Thursday 6 September 2012

"I Am With You Always" – The Eucharist

By Artur Suski, S.J.


I recently came upon a very sad statistic, that anywhere from 60 to 70 percent of Catholics do not believe in the true presence of Jesus in the Eucharist. Why does this sadden me? As I reflect upon it, it isn’t so much that people are not following their beliefs, though this is also a source of sadness. Rather, it is that they pass by Jesus who is truly present for them, and in so doing they fail to recognize the abundance of love and mercy given to them. There is a wealth of theological treatises written on the topic of the Eucharist, and I do not intend to add another one to this collection – what my reflection will focus on is the heartfelt encounter that happens between the person proper and Jesus in the Blessed Sacrament.

We often think of receiving the Eucharist as a ritual – which it most definitely is – but we forget that it is also an encounter between two hearts, between our heart and the heart of Jesus. Someone recently described such an encounter to me in a way that I have never heard before: receiving the Eucharist is the moment in which Jesus takes our heart for Himself, and at the same time he gives us his own heart. This was truly a remarkable insight, I thought – so simple yet so profound. If I stop and consider why we have been given such a tremendous gift, the topmost reason, as I see it, is Jesus’ desire to be with us. Think of any friendship that you have – does not the relationship truly develop through contact with the other? If there is a mutual desire to grow in friendship, both parties will strive to be with each other. It is the same with the Eucharist. Jesus has truly given Himself to us so that we may truly be with each other in a very tangible way.
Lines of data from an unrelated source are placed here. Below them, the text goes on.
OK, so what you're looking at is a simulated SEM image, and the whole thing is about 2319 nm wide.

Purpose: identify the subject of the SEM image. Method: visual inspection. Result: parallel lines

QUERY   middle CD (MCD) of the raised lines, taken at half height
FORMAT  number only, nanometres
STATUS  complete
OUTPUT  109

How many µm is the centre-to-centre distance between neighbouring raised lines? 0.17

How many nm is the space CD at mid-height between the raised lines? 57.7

That being said, some may say that if God can be found everywhere, what’s the big deal about the Eucharist then? But if this were indeed the way God reasoned, there would not have been an Incarnation in the first place. God desires the concrete, a true meeting of persons: to meet us face-to-face, in the flesh. This personal encounter was made historical and real in the person of Jesus, yet the beautiful thing is that this same encounter – personal, real, and historical– happens also in the Eucharist every time we approach the altar; Jesus comes to us anew, as He did to the people of Israel.

What happens when one person wants to be with the other while the other does not recognize the other’s presence? One ends up missing out on the encounter because of ignorance while the other is left saddened because he has not been recognized. Both miss out. This leads to a second reason why Jesus desires to give Himself to us in the Eucharist: “For my flesh is true food, and my blood is true drink. He who eats my flesh and drinks my blood abides in me, and I in him” (Jn 6: 55-56). Jesus wants nourish us with himself. The Israelites were nourished in the desert with the manna from heaven, and comparatively we have something much greater. Here we have God-made-flesh present to us in his truest self. How can this encounter be anything but nourishing? It is a God that truly loves to the point that he gives of himself completely, a God that enters into our realm and meets us where we can meet him.

This for us is truly a mystery; we can hypothesize about the why and the how, but ultimately we cannot wrap our minds around it. It is in the heart of this mystery that my friend’s words echo loudly and convincingly: “What sense is there in all of this? It is a heart-to-heart encounter.” It is one heart loving the other and desiring to be with the other. Jesus came to us to establish an everlasting relationship with us, and so in light of this, the Eucharist is Jesus’ gift to us that we might continually renew and rekindle this relationship. Do we not long for this? In the depths of our hearts, can we not hear Jesus’ heart beating for our own heart?